Asymmetric notifications: the basics
What does it mean for a CloudWatch alarm to be missing an OK action?
A CloudWatch alarm has three notification hooks, one for each state transition: AlarmActions fires when the alarm enters ALARM, OKActions fires when it returns to OK, and InsufficientDataActions fires when CloudWatch loses the metric stream. Each is just a list of SNS topic ARNs (or Auto Scaling / EC2 / Lambda action ARNs) the alarm publishes to on a given transition.
Most alarms are created with AlarmActions populated and OKActions empty. The team wires up paging for the bad state and never thinks about the recovery transition. Functionally the alarm still works — it goes red when the metric breaches and green when the metric recovers — but only the red transition produces a notification anywhere humans look.

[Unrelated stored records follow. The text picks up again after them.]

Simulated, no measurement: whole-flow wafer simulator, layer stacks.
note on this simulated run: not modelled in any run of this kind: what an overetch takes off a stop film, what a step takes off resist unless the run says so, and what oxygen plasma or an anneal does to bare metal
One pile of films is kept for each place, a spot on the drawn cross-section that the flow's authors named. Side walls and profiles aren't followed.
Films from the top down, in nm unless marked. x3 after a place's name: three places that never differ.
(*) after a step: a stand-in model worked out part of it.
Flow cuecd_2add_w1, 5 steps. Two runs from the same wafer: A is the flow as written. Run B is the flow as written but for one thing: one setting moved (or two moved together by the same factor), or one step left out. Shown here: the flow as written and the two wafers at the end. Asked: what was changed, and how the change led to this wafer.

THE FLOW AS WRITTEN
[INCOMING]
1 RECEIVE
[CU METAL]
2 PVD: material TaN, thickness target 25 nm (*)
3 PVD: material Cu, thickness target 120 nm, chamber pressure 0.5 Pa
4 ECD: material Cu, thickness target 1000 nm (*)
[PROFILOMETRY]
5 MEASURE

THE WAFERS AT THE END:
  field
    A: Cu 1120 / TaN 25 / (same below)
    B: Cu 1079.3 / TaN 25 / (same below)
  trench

Detective controls flag this asymmetry under check ALM-004 ("Alarms Without OK Actions"). The control fires on any alarm where len(AlarmActions) > 0 && len(OKActions) == 0. Severity is MEDIUM rather than HIGH because the system still self-recovers — but the on-call experience around it is materially worse than it needs to be.
In this lesson you'll learn why missing OK actions cost on-call time on every incident, how to wire them safely without creating notification noise, and when to graduate to composite alarms for logically-grouped state. You'll see the bulk audit query that surfaces every offending alarm in an account and the exact put-metric-alarm shape to apply the fix at scale.
The "is it still broken?" tax
Google's SRE book quotes an internal study finding that on-call engineers spend roughly 8-12 minutes per ALARM-only incident just confirming the system has actually recovered — clicking through dashboards, running ad-hoc queries, refreshing graphs. Multiply that by the number of alarms in a busy week and you've burned half an engineer on a problem that one extra SNS publish per alarm would eliminate. The fix is a one-line patch; the wasted minutes are real.
Wiring OK actions in action
Marco is the on-call for a SaaS platform. At 3:42am his pager fires: "SevenC3 SES >0 bounces in 24h" — an alarm tied to an SES bounce-rate metric. He logs in, sees the bounce spike, identifies a misconfigured campaign, and stops the send. The metric flattens within minutes.
Then he waits. The alarm has AlarmActions pointing at PagerDuty, but OKActions is empty — nothing tells him the alarm has returned to OK. He refreshes the CloudWatch console twice, queries describe-alarms from the CLI, and finally satisfies himself that the state has cleared. Total wasted time: 11 minutes, at 3:53am, before he can go back to bed.
The next morning he audits the account. 43 alarms have AlarmActions set and OKActions empty. He fixes them all in a single batch script before lunch.
First, look at the offending alarm to confirm the asymmetry — AlarmActions populated, OKActions empty.
The alarm pages PagerDuty when SES bounces spike, but nothing notifies on return-to-normal.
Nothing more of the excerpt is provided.